How to compare a return value of a recursive function with an integer (actual parameter of function)

Question

I need to compare the return value of a recursive function with an integer. Doing recursively the sum of all elements of a list , I have to compare the final sum with an integer "n" giving back TRUE if sum == n , FALSE if sum != n . In addiction to the function have to return FALSE if i'm giving an empty list . Here I report the code to clarify the situation :)

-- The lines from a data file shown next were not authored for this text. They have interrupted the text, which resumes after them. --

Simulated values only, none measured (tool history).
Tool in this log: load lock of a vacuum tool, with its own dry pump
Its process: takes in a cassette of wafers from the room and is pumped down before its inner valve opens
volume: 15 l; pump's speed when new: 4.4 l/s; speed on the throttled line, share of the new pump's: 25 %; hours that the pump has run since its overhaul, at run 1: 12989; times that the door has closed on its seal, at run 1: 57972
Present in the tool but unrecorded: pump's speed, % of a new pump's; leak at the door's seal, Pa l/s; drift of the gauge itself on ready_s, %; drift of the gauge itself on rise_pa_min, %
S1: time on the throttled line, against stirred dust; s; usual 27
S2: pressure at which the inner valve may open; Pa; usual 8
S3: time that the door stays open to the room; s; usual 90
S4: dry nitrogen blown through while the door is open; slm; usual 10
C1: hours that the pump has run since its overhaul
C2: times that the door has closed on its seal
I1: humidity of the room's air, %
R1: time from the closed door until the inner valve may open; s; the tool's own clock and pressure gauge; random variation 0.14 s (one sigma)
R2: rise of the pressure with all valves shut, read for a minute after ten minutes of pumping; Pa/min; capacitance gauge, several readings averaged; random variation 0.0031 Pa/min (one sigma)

def function(list_of_numbers,int):

   if not list:

     return false # I have to return false if list is empty.

   if len(l) > 0:

     return l[0] + function(list_of_numbers[1:],int) # recursive sum of element

   # and here i'm stuck !

Answer 1

when not l we either got passed an empty list or have reached our base case so compare n to our test number, if you want an empty list to return True change test=-1 to test=0 :

def function(l, n=0, test=-1):
    if not l:
        return n == test
    else:
        n += l[0]
        return function(l[1:], n, test)


In [2]: function([1,2,3],test=6)
Out[2]: True

In [3]: function([1,2,3],test=5)
Out[3]: False

In [4]: function([1,2,3])
Out[4]: False

In [5]: function([])
Out[5]: False

If you want an empty list to return False you can check how many times the function has been called and either compare n to test or return False :

def function(l, n=0, test=0, calls=0):
    if not l:
        return n == test if calls > 0 else False
    else:
        n += l[0]
        calls += 1
        return function(l[1:], n, test,calls)

If you just want to pass a single argument the number to test against:

def function(l, test, n=0, calls=0):
    if not l and calls == 0: # changed for jython
        return False
    if not l:
        return n == test 
    else:
        n += l[0]
        calls += 1
        return function(l[1:],test,n, calls)